The Northeast offers a number of historical paths for cycling enthusiasts.
We were riding through history.
Past Freeman Farm, where colonial troops led by Col. Daniel Morgan first clashed with the British advance guard. A side trip to the site of the American river fortifications that overlooked the Hudson River. Past Barber Wheatfield, where the two armies first collided en mass and then the Breymann Redoubt, where Gen. Benedict Arnold was badly injured while leading a desperate flanking charge that helped turn the tide of the battle.
Here, almost hidden in a wooded area, the “Boot Monument” silently commemorates his gallantry. And, on we rode past the site of British General John Burgoyne’s headquarters and The Great Redoubt where his army had been encamped.
It was an exciting and compelling 12-mile bicycle ride through the sites of some of the most important American history at the Saratoga National Historical Park.
In the fall of 1777, when the British and American forces met there, the outcome of the Revolutionary War was very much in doubt. The British were trying to split the American Colonies in half by marching down the Hudson River and meeting up with another British forcein New York City.
In what many believe was the turning point of the war, a patchwork of American forces defeated the elite British Army at Saratoga in one of the most decisive victories in American history. For a history buff and cycling enthusiast, it was almost heaven.
The park service has done an outstanding job of making the Saratoga battlefield a biker friendly place.
For most of the ride, there is a marked and paved bicycle lane.
There is also a service road at about the halfway point that allows for a shorter ride.
For my wife Nancy and I, this was the culmination of four outstanding days of bicycle trail riding in the northeast. It was made doubly enjoyable, as our son Eric joined us for the ride.

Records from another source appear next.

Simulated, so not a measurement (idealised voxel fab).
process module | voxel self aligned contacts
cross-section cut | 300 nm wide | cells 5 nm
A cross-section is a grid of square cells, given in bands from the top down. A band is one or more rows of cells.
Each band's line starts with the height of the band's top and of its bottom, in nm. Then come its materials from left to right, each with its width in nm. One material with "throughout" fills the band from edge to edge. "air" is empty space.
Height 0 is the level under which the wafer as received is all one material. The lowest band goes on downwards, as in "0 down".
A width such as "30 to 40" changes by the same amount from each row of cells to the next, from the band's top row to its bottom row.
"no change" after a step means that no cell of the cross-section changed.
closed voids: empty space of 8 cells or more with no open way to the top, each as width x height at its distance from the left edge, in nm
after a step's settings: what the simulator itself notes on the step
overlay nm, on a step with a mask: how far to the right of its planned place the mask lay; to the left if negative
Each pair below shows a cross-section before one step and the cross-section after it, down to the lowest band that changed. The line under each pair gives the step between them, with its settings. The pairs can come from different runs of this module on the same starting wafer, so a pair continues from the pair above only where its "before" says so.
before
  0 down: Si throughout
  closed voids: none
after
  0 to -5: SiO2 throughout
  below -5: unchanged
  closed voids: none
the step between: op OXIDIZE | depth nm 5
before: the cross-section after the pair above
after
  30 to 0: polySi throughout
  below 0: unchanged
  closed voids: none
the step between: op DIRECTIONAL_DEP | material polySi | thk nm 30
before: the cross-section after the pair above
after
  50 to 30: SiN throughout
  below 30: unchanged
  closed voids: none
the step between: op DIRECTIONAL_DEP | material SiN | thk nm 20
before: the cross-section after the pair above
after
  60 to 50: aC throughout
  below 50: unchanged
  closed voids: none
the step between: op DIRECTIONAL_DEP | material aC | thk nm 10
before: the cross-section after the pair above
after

This is the third year in a row that we have traveled to the Albany/Saratoga area ostensibly to watch Eric perform in summer theatre. However, each year, we have blended in as much trail riding as possible. One of the best sources for trail riding throughout the United States is the book 1000 Great Rail-Trails,’ which is published by The Globe Pequot Press. Another excellent resource on the Web is trailsfromrails.com. Several of the National Historical Parks provide cycling opportunities, including Gettysburg.
Our first ride was the Northern Rail-Trail (NRT) in New Hampshire. Traveling north on Interstate 89, take exit 17 and follow Route 4 east to the Ice House Road on the right. There is a parking area and a trailhead at the end of the road. This area is about 3 hours driving time from central Maine.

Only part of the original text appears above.